Running multiple Firefox versions & profiles at the same time

Oh my freaking Flying Spaghetti Monster!

I used to think that I know Mozilla applications like Firefox and Thunderbird quite well.

Now I’m wondering, how could I miss this feature that I’ve been wishing for so long? And actually, it was very near the top of my most wanted features that I wished Mozilla would implement. Today I found out, it’s been there for many years.

It is, as the subject says, to run multiple versions of Firefox, or Thunderbird, at the same time. Especially at times like these, as Firefox 4.0 is baking and becoming increasingly suitable as a day-to-day browser, while still having a few flaws which sometimes want me to refer back to version 3.6, this may be extremely useful.

However, even if you have 2 versions of Firefox installed. As long as one version is running, and you try to start an instance of the other version by just starting Firefox the “normal way”, you get a new window of the version which is already running. But there is a solution.

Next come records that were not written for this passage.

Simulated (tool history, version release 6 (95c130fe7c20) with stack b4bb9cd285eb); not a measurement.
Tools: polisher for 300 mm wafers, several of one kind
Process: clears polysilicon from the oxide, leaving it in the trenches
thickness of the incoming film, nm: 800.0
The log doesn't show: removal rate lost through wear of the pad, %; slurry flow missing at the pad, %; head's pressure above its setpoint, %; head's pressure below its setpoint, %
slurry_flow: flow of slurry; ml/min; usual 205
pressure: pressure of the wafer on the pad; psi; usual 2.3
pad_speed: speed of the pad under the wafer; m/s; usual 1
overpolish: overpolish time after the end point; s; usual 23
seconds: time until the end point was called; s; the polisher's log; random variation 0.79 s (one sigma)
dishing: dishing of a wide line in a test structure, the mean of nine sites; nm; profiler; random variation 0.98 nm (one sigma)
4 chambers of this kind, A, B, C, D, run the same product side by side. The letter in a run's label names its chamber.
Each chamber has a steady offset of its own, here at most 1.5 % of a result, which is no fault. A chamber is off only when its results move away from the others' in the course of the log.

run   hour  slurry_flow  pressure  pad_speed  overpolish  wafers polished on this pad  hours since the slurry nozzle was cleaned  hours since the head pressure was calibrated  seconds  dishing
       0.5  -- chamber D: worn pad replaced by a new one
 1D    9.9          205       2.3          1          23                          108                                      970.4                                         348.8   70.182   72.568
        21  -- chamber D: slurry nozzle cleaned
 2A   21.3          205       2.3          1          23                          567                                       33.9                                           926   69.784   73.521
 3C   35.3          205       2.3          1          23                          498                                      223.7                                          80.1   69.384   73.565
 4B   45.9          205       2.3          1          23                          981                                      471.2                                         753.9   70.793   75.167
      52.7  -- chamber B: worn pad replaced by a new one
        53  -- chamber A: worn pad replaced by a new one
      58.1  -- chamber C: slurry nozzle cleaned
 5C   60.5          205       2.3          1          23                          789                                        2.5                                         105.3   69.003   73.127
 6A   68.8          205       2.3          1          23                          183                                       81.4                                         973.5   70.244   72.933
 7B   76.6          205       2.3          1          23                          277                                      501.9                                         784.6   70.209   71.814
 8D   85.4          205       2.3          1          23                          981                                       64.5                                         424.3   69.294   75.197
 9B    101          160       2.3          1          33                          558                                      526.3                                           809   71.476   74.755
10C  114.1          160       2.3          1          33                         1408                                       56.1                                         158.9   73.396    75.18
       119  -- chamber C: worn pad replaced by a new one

And it’s very simple. It’s important to have different profiles as well (this is something that I would recommend anyway, never run different versions on the same profile – it can get pretty messed up). They are easy to create, just start Firefox (or Thunderbird) with

firefox -P


I always leave one “naked” profile which I used to call “virgin” 😉

So you need at least 2 profiles. Lets assume we have a profile “ff36” to run Firefox 3.6 on and one profile “ff40” to run Firefox 4.0 on. How to start them? Here is what it could look like (assuming we have Firefox 3.6 in /opt/firefox-3.6 and Firefox 4.0 in /opt/firefox-4.0b4):

/opt/firefox-3.6/firefox -P ff36

This is basically the standard way of starting Firefox with a specific profile. Now lets start the Firefox 4.0 instance:

/opt/firefox-4.0b4/firefox -P ff40 -no-remote

Notice the -no-remote? This is the little piece that does that trick. Without -no-remote you would have gotten just a new Firefox 3.6 window. With it, you get a nice Firefox 4.0 side by side your Firefox 3.6. And here’s what it looks like:

The same works for Thunderbird as well, and probably for most or even all XUL-based applications (SeaMonkey, Songbird, Instantbird are a few that spontaneously come to my mind).

The shocking thing to me was that it has already been introduced in Firefox 2, as the MozillaZine Knowledge Base article told me.